Comment from: scroop [Visitor] · http://www.unremarkable.com
A few necessary clarifications:

1. Paul didn't change a tyre. He swapped a wheel, out of sheer necessity, and had been putting off doing so for a month or more, whilst driving on a tyre that contained no more than 5psi of air. He still hasn't had the flat fixed, which means he's driving around with a flat spare in the boot. My money's on nothing being done about that until the next one goes flat, at which point he'll come home cursing and screaming, waving his milky-white, delicate programmer hands in the air, blaming the whole situation on rotten luck.

2. There was no grease on the bathroom sink.
15/04/05 @ 00:48
Comment from: mostyn [Visitor]
holy shit dude, where did you plug in the playstation?
15/04/05 @ 18:45
Comment from: Nerf [Visitor]
Ahh, the humble bush toilet. If ever I was glad I can stand up most of the time, its in public toilets! But I'm not a huge long drop fan either.

And chemicals you say!? I was of the understanding that with the exception of seating aparatus, a long drop contained only that! ...And accumulated filth.

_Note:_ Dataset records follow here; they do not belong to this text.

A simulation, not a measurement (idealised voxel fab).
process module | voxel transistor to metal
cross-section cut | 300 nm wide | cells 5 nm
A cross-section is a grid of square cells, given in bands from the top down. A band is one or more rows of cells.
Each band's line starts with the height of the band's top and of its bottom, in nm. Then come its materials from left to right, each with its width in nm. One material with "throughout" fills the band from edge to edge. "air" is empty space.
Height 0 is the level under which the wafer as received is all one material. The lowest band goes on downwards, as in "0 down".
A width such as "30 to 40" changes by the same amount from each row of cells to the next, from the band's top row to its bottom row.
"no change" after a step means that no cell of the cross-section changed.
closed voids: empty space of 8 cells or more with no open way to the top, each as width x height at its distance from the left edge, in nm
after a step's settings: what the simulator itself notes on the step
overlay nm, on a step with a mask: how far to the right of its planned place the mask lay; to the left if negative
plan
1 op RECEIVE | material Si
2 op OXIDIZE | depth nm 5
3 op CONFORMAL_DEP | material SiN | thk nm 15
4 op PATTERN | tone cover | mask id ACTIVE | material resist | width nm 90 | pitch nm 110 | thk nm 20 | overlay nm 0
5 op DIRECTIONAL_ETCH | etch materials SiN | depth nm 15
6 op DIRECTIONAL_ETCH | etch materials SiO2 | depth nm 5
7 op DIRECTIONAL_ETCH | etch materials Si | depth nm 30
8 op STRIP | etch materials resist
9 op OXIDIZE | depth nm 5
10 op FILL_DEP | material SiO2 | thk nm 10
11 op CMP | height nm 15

Although, things might have changed since I last "roughed it" in the "great outdoors". Back then, it was just a short drop, and the associated aparatus was a trowel.

Ahh, those were the days! ;)
15/04/05 @ 19:03
Comment from: cechner [Member] Email
Actually, for all I know you are right... perhaps there are no chemicals. There certainly were a lot of flys around during the heat of the day.

I mentioned chemicals only because of a more recent expedition to Esperance, when I encountered these futuristic long-drops where they had some environmentally sound chemicals that turned the solid waste into fertilizer.

The liquid waste was evaporated by a large fan and warm air, blowing deep down the bottom of the drop. This had the fortunate side-effect of blowing warm air up the seat. Actually, I was the only person present who found it unpleasant...
15/04/05 @ 21:19
Comment from: cechner [Member] Email
mostyn: there were no power outlets!

I know!
15/04/05 @ 21:23
Comment from: mum [Visitor] · http://?????????
what a woos I raised!! Fancy leaving Carla to erect the doghouse whilst you slept! You should have slept in it!
16/04/05 @ 15:07
Comment from: Carla [Visitor]
I wonder how long it will take scroop to change the flat tyre on his car...
17/04/05 @ 01:44
Comment from: scroop [Visitor] · http://www.unremarkable.com
Carla, I can't describe to you how disappointed I am that you would mention that online, in front of everyone. After I bribed you with a yummy breakfast and everything...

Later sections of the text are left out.